Waking up each morning, I know that my day is going to go exactly how two little creatures decide it will go. The tone is set the moment I walk into the room. Each day it’s a new game of logistical prowess. Can I get them dressed and ready with no breakdowns? Can I outwit their cranky tendencies and keep them interested in things that are fun? Or will I be dragged down by petty fights, whining, crying and frivolous attack? It’s a toss up.
Getting dressed determines the day. I have learned the hard way that what might seem an innocuous request for a different jacket or pair of socks is really a trap. I no longer give them options. They cannot handle options. And since we have very few exactly matching outfits, I will almost never win the “choose which shirt you want to wear” game.
Having twins, I feel like the daily battles I fight must surely differ from that of parents of singletons or children spaced apart. They may have different, equally antagonizing behavior, but having twins must present its own unique set of fights and problems.
Without further ado, I give you my morning:
“Good morning, babies!”
Whargaarble. Oh, great, one of those days.

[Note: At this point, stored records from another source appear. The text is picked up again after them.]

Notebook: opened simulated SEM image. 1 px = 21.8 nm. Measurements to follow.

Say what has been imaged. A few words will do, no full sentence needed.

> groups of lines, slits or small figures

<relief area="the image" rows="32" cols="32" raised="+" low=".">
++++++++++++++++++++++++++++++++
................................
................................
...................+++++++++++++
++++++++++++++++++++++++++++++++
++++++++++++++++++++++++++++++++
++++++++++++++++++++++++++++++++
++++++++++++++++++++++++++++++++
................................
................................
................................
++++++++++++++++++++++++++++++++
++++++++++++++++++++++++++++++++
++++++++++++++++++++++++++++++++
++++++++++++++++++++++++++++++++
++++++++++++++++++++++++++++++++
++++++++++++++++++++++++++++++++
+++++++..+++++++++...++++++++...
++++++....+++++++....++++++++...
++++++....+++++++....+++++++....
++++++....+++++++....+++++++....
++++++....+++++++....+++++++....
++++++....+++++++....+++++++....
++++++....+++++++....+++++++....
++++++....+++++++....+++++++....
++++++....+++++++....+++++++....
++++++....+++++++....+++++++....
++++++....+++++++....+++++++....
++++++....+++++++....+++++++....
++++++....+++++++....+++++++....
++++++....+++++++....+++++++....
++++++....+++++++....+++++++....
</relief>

Natalina pipes up. “Ojoon jacket.” Seems reasonable, except that we only have one orange jacket, and Dulce always wears it.
“Yeah,” Dulce agrees. “Ojoon jacket.”
“Okay,” I say, making a rookie mistake. “Dulce will get the orange jacket and you can wear the pink jacket you always wear when Dulce wears the orange jacket.”
Tears and tantrums. No, I think. We are not doing this today. Not to mention, I’d already picked out the polka dotted outfits.
|I think they finally broke my camera. Sorry for the low quality.|
I tell them there will be no orange jacket today. Perhaps tomorrow. Today we are wearing the dots. I attempt to dress Dulce first. She usually wears the white. Natalina, however, decides that today she wants the white. Tears and tantrums.
Thankfully, Dulce is still caught up in the orange jacket desire. I sate her with an orange shirt, and for some heavenly reason, she decides not to fight for the white polka dots. I quickly switch the outfits with a sleight-of-hand skill I picked up when they turned about a year. Everything goes swimmingly for about two minutes while I dress Natalina.
Then she realizes that Dulce is getting the guitar underwear. This is my mistake. Natalina usually gets the guitar underwear, but, remember, I’d switched the outfits. I have to be strong and sternly tell her that she cannot have the guitar underwear today, even though I feel bad since it’s my error. If I attempted to make it right, I would have opened a can of worms from which there was no going back. This one would want those pants, the other would want something from the closet, and it would all end in an inferno of wailing and screaming over no good reason.
Luckily, Natalina grudgingly accepted her guitarless fate, but started fights over Dulce’s lovey. Then Dulce stole Natalina’s strawberry. Then one of them got hit by the other one. A group hug on the couch before Natalina breaks away and hides in her room, shutting the door on Dulce, causing pandemonium. Dulce steals Natalina’s fruit fork and puts it in the trash.
“Mama, my fork! Mine. Mine! Mama!”
They have been awake for two hours, and, really, this morning could have gone much worse. I feel quite talented for having avoided even more tantrums, even more extreme reactions. Still, if I hear “mine” one more time today, I may not make it.
Good morning, babies!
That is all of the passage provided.